I have one incontrovertible belief that has never, ever been proven wrong, and it is this: There is nothing you can provide for kids that is so positive, such a pure good, that somebody, somewhere, won’t say it’s dangerous and will probably kill them.

Take, for instance, Pokemon Go. That was not a thing that was tearing kids and teenagers away from the basketball courts, the running tracks, the health food stores or their volunteer work at the veteran’s homes to go chase cartoon characters. It was getting them off their screens at home. It had them outside. Walking around. Going to parks. Personally interacting with one another. And it took maybe 72 hours from the time the app first launched before the media attention was all about the users who were getting robbed or got hit by cars because they were paying to much attention to their phones or whatever.

But this has been going on for as long as I can remember. It’s the big picture version of that story the local news covers every November: The Dangerous Christmas Toy Press Conference. The pieces that can be swallowed. The baby doll who’s head comes off to reveal the 12″ saw-bladed tactical Bowie knife underneath. The Nerf gun that is all fun and games until somebody loses an eye.

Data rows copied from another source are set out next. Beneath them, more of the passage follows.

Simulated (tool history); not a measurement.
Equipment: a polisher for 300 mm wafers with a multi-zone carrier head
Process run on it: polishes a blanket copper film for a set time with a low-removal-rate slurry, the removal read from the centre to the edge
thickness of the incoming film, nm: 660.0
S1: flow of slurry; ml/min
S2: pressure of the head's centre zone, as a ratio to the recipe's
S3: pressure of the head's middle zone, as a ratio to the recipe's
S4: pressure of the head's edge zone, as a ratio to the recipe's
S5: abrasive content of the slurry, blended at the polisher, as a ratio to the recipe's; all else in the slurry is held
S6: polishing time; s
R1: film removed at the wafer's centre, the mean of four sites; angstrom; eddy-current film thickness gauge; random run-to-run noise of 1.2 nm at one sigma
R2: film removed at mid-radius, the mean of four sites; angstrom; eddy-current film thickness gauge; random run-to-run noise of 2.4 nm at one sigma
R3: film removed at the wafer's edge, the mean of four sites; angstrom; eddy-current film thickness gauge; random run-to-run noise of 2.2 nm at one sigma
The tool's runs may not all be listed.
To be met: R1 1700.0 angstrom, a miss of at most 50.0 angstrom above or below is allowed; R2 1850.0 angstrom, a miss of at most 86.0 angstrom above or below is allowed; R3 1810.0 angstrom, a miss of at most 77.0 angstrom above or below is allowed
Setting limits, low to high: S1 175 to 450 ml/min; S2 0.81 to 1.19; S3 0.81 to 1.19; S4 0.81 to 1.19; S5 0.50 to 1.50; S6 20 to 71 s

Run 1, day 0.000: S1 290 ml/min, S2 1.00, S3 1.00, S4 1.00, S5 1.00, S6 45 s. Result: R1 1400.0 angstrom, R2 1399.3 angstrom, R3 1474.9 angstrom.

So now the latest target is a Fitbit for kids that encourages them to get off their asses and go burn some calories? That turns fitness into a challenge and activity into a game? This is what’s going to hurt them because it doesn’t monitor their “reactions and emotions?” How about instead we monitor their “reactions” to being embarrassed in gym class because they’re too fat to run or their “emotions” about needing insulin shots for their juvenile diabetes? And on the long list of “disturbing, obsessive behavior” I always worried about in my sons, health and fitness never ranked very high, I can promise you. But then again, their exercise came in forms like climbing on stuff at the playground, playing football and baseball, swimming, riding bikes, and about 100 other activities that the world has determined will kill entire generations if we don’t put an end to them. Immediately.

The one thing I will agree with from this article is that parents are the ones who should be in charge of their kids. Which is why I raised mine not to be bloated, unhealthy, lazy slobs. And to ignore preachy, judgmental, know-it-all social scientists who are terrified by every last thing that kids enjoy.